Growth Opportunities & The Path Forward
Based on everything I’ve analyzed, here’s where InterioSplash could explode their growth:
Immediate Fixes (Next 30 Days):
Technical Quick Wins:
- Fix that 403 error page getting 289 backlinks—redirect it immediately.
- Implement GZIP compression – this takes 20 minutes max.
- Reduce HTTP requests from 104 to under 50.
- Optimize images – that 2.7MB page size is killing mobile conversions.
Content Strategy Overhaul (Next 90 Days):
Stop the Keyword Cannibalization:
- Merge those 5 “interior designers in bangalore” pages into one authoritative page
- Create clear content silos:
- Residential Design (by room type)
- Commercial Design (by business type)
- Design Styles (modern, traditional, etc.)
- Location Pages (different Bangalore neighborhoods)
Link Building Reality Check:
What to Stop:
- No more directory submissions.
- Stop whatever they did in August 2024.
- Remove or disavow those suspicious .org links.
What to Start:
- Guest posts on Indian architecture blogs.
- Case studies with real Bangalore businesses.
- Partner with local real estate developers for genuine citations.
The Untapped Gold Mine:
Remember those government and education backlinks? They should leverage these for:
- Government office redesign case studies.
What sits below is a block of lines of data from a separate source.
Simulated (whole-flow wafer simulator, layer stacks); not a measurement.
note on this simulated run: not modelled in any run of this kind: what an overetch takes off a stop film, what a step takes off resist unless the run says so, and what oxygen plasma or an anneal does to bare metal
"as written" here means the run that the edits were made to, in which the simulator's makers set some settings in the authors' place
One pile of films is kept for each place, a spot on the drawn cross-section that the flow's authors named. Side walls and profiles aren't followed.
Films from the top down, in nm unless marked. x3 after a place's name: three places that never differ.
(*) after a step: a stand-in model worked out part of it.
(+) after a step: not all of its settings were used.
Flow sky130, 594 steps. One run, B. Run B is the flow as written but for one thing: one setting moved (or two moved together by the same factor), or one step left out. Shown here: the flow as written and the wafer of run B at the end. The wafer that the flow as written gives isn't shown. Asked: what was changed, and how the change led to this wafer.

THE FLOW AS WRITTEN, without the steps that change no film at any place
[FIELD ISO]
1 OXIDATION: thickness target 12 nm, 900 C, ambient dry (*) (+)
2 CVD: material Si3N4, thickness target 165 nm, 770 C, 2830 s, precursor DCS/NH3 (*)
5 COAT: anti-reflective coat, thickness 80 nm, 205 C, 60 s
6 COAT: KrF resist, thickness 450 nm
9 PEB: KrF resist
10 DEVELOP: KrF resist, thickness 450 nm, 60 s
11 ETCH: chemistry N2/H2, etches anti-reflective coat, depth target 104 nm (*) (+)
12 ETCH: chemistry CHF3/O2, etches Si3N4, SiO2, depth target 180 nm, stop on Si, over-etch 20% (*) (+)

- Educational institution interior projects.
- CSR initiatives around public space design.
The 6-Month Realistic Projection:
If they fix just the technical issues and content cannibalization:
- Traffic could jump from 22K to 35-40K monthly.
- Those position 3-4 rankings could move to position 1-2.
- Page value could increase from current near-zero to $5-10K monthly.